How to Plot Sankey Diagram in Plotly
This tutorial will discuss creating a Sankey diagram using the Sankey()
function of the graph object in Plotly.
Plotly Sankey Diagram
A Sankey diagram represents data as a flow diagram in which different nodes connect through a link. The width of the link represents the value of the node.
We can use the Sankey()
function of plotly.graph_object
to create a Sankey diagram. The Sankey()
function has two main arguments, node and link. Inside the node argument, we can pass a label that will define the label of each node.
We can also pass the color of nodes, the thickness of nodes, and the distance between each node. We can pass the link information inside the link argument like link source, target, and value.
We can use the index of node label to specify the source and target node, and the value can be any integer. For example, if we want to connect the first two nodes, we will pass 0 in the source list and 1 in the target list.
For example, let’s make a Sankey diagram of six nodes. See the code below.
import plotly.graph_objects as go
fig = go.Figure(
data=[
go.Sankey(
node=dict(
pad=50, thickness=5, label=["A", "B", "C", "D", "E", "F"], color="blue"
),
link=dict(
source=[0, 1, 0, 2, 3, 3],
target=[5, 3, 3, 4, 4, 5],
value=[3, 4, 2, 8, 4, 2],
),
)
]
)
fig.show()
Output:
We can change the nodes’ color to any color supported by Plotly. If we only pass one color inside the color
argument, all the nodes will have the same color.
We can give each node a different color using a list of color names instead of a single color name. We can also change the color of each link in the same way we change the color of each node.
We can also add a line around each node using the line argument inside the node
parameter, and we can also set the line color and width. We can add a title to the diagram using the title_text
argument of the update_layout
function, and we can also set the text font using the font_size
argument.
We can set the value format shown by hovering on the link using the valueformat
argument. We can also add a suffix after each value using the valuesuffix
argument.
We can also change the orientation of the Sankey diagram using the orientation
argument and setting its value to v for vertical and h for horizontal orientation.
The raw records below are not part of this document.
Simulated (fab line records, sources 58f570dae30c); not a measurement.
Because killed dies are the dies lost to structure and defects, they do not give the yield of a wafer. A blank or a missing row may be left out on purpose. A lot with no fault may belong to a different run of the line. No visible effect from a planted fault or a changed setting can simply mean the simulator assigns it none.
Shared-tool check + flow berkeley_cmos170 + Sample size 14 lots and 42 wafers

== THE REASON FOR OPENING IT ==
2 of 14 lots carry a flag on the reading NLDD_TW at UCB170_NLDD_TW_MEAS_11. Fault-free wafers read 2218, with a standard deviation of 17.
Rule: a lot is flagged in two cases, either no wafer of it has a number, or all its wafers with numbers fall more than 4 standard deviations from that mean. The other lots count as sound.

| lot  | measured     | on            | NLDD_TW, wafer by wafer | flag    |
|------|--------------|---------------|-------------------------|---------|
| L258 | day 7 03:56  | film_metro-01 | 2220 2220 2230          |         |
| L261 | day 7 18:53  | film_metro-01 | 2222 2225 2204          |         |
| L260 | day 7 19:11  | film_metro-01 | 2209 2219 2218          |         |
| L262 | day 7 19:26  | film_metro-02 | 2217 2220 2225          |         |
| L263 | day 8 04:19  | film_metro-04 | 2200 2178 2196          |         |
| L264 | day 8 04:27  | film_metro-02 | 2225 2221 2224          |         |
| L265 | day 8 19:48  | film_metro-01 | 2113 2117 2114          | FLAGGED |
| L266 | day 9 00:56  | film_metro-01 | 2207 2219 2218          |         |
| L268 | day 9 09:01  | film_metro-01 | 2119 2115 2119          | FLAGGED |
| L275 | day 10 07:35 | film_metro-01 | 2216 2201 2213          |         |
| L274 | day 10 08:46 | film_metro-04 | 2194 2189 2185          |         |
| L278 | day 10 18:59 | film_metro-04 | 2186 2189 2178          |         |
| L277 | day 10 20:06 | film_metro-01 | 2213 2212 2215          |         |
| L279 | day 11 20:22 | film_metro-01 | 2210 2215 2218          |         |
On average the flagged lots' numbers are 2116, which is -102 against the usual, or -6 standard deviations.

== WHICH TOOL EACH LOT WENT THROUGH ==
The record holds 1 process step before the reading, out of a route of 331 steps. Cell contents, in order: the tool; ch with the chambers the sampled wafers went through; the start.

We can also change the plot background color and paper background color using the plot_bgcolor
and paper_bgcolor
arguments inside the update_layout()
function.
We can also change what information we want to show when the cursor is hovered on the link or nodes using the hovertemplate
argument. If we want to show the value of a variable inside the hover box, we can use the percentage sign and put the variable name inside the curly brackets.
Let’s change the properties mentioned above. See the code below.
import plotly.graph_objects as go
fig = go.Figure(
data=[
go.Sankey(
valueformat=".0f",
valuesuffix=" kg",
orientation="v",
node=dict(
pad=50,
thickness=10,
line=dict(color="red", width=2),
label=["A", "B", "C", "D", "E", "F"],
color=["blue", "red", "green", "yellow", "brown"],
),
link=dict(
source=[0, 1, 0, 2, 3, 3],
target=[5, 3, 3, 4, 4, 5],
value=[3, 4, 2, 8, 4, 2],
color=["blue", "red", "green", "yellow", "brown"],
hovertemplate="This link has total value %{value}<extra></extra>",
),
)
]
)
fig.update_layout(
title_text="Sankey Diagram",
font_size=16,
plot_bgcolor="white",
paper_bgcolor="lightblue",
)
fig.show()
Output: